On 17 May 2026 at about 20:03 UTC, new reporting from Tehran highlighted Iran’s intention to begin charging major international technology companies for the use and ‘protection’ of undersea internet cables routed through the Strait of Hormuz. These cables carry a significant share of data traffic between Europe, the Middle East, and Asia, making the area not only an energy chokepoint but also a digital one.

According to accounts citing recent parliamentary developments, Iranian lawmakers last week advanced measures that would formalize Iran’s role in safeguarding submarine cable infrastructure within or adjacent to its territorial waters and Exclusive Economic Zone. Iranian‑aligned media outlets framed the step as asserting Iran’s sovereign rights and recovering costs for ensuring cable security.

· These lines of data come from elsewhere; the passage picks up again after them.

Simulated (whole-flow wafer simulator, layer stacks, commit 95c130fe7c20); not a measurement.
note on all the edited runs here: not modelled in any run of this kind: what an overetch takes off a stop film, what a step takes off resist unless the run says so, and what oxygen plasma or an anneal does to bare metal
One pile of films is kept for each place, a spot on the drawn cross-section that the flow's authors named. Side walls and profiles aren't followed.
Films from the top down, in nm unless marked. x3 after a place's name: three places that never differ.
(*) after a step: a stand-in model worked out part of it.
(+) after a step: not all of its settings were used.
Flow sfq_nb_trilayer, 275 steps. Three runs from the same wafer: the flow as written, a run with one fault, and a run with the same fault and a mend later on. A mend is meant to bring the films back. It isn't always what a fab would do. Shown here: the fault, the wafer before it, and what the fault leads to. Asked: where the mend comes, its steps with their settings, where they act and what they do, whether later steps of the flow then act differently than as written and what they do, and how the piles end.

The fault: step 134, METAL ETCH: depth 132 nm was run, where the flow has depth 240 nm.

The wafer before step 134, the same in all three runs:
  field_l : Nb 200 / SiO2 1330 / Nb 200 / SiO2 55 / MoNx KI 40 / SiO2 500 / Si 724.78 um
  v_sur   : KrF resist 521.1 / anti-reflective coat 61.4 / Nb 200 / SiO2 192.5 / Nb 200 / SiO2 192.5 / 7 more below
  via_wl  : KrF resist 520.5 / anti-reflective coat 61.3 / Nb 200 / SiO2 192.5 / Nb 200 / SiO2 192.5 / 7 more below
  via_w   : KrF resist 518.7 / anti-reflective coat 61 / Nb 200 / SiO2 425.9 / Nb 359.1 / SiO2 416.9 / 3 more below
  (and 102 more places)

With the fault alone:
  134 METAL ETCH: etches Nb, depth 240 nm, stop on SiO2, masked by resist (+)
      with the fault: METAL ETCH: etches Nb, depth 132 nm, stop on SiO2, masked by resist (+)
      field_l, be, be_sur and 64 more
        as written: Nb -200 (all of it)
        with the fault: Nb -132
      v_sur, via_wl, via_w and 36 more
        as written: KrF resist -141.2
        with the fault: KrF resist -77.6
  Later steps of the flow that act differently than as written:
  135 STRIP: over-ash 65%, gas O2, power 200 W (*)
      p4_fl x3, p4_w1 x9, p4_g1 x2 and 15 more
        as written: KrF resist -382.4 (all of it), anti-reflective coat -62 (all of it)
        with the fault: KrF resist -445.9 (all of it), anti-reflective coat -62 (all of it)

More provocatively, those outlets warned that if the targeted technology companies do not agree to pay the proposed fees, Iran could move to disrupt or interrupt data traffic flowing through the cables in question. While no official technical details were provided, potential levers range from regulatory interference in cable maintenance and landing stations under Iranian jurisdiction to more direct at‑sea actions against repair ships or cable segments.

Key actors include Iran’s parliament and relevant ministries, the Islamic Revolutionary Guard Corps (IRGC) which has a track record of operating in the maritime domain, and an array of global tech and telecom companies that own or lease capacity on the affected cables. Regional states bordering the Gulf and international partners with stakes in global connectivity are also major stakeholders.

Background context is critical. The Strait of Hormuz already sits at the center of tensions linked to oil and gas shipments, tanker incidents, and geopolitical rivalry. Adding the undersea cable dimension gives Iran an additional pressure point. At the same time, global awareness of the vulnerability of subsea infrastructure has grown following incidents and threats in other regions, prompting NATO and others to increase monitoring and protective measures.

Iran’s move appears timed against a broader backdrop of escalating confrontation with the United States and its allies, including open U.S. threats of stronger action if Tehran does not change course. By signaling a willingness to leverage data infrastructure, Iran could be seeking both revenue and strategic leverage—creating a risk that any future confrontation in the Gulf spills over into the digital domain.

For the global economy, any disruption to cable traffic in Hormuz could cause latency spikes, rerouting congestion, and localized outages, especially for regional states that rely heavily on a limited set of routes. While the global cable network is highly redundant, chokepoints still exist, and the cost of rerouting and capacity constraints during outages can be substantial.

## Outlook & Way Forward

In the near term, affected technology and telecom firms will likely engage quietly with Iranian authorities through intermediaries, seeking clarity on the legal basis, pricing, and enforcement mechanisms associated with the proposed fees. Many will try to avoid setting precedents that encourage similar demands at other chokepoints, while also calculating the cost and risk of non‑compliance.

Governments with major stakes in global connectivity—particularly in Europe, the Gulf, and Asia—are expected to raise the issue in diplomatic channels, emphasizing that intentional disruption of undersea cables would cross a serious line with potential for broad retaliation. Some may accelerate efforts to diversify routing away from the most exposed segments in the Gulf, investing in alternative terrestrial and subsea links.

Strategically, Iran’s signaling over cable traffic will further elevate undersea infrastructure protection on the international security agenda. Expect increased naval and subsea surveillance activity by regional and extra‑regional powers in and around the Strait of Hormuz, as well as new discussions in multilateral forums about norms and red lines for cyber‑physical attacks on communication cables. Whether Iran ultimately acts on its threats will depend heavily on the trajectory of its confrontation with the U.S. and regional rivals: the more pressure Tehran feels, the greater the temptation to leverage all available chokepoints, at the risk of galvanizing a concerted international response.